玻璃珠和FCC颗粒在扩径段和等径段内的气固流动波动能量分布对比研究

Figure 14 shows a comparison of the wavelet energy distribution of glass beads and FCC particles concentration fluctuations under typical operation conditions in the expanding and equidiameter sections. It can be observed that the energy share distribution of the two types of particles at various scales in the equidiameter section is the same as that in the expanding section. However, for the same flow scale at the same radial position, the energy share changes of the particles with different densities in the expanding and equidiameter sections are both similar and different. Taking the wall region as an example, the energy share of glass beads at the macroscopic scale increases with the height, whereas that of FCC particles decreases. However, at the mesoscopic scale in the expanding section, the energy share of both types of particles is greater than that in the equidiameter section, indicating an increased complexity of the effect of particle properties on the gas-solid flow in the variable-diameter riser.
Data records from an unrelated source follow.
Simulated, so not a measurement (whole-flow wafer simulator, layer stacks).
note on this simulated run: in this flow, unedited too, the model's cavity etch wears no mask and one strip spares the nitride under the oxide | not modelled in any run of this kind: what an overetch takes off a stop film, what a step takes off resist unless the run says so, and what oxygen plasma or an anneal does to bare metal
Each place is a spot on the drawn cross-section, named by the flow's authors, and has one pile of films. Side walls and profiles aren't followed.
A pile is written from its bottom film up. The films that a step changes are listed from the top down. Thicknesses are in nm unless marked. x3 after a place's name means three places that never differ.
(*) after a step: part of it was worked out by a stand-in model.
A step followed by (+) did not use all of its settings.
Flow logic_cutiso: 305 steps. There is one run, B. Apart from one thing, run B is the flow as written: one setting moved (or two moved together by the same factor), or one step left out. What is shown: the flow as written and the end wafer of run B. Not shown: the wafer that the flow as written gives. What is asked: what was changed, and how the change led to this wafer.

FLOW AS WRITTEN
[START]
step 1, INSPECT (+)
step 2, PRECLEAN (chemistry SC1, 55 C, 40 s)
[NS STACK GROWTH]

Consistent with the previous section, the energy share at the mesoscopic and macroscopic scales of glass beads is higher than that of FCC particles in each radial position in the expanding section, while the energy share at the microscopic scale is lower than that of FCC particles. However, in the equidiameter section, the energy share at the mesoscopic and microscopic scales of FCC particles is higher than that of glass beads, while the macroscopic scale share is still lower than that of glass beads. This may be due to the fact that the dense glass bead particles tend to accumulate and retain more in the expanding section than FCC particles, resulting in a decrease in the glass bead concentration in the upper equidiameter section. The above phenomena also indicate that the effect of particle density properties on the macroscopic flow is consistent in the expanding and equidiameter sections, but has opposite effects on the micro-mesoscopic flow structure and motion intensity in the expanding and equidiameter sections. Moreover, the change in energy share at the macroscopic scale due to particle density in the equidiameter section is greater than that in the expanding section, indicating that the macroscopic gas-solid flow structure in the expanding section is less affected by particle properties, i.e., the flow state is more stable. The effect of particle density on the energy share distribution at the micro-mesoscopic scales in the equidiameter and expanding sections does not show a consistent rule at each radial position, implying the complexity of particle migration, collision, and agglomerate motion. In addition, at the same radial position, as the particle density increases, the change in energy share at the microscopic scale for particle flow in the expanding and equidiameter sections decreases, while the difference in energy share at the mesoscopic and macroscopic scales increases.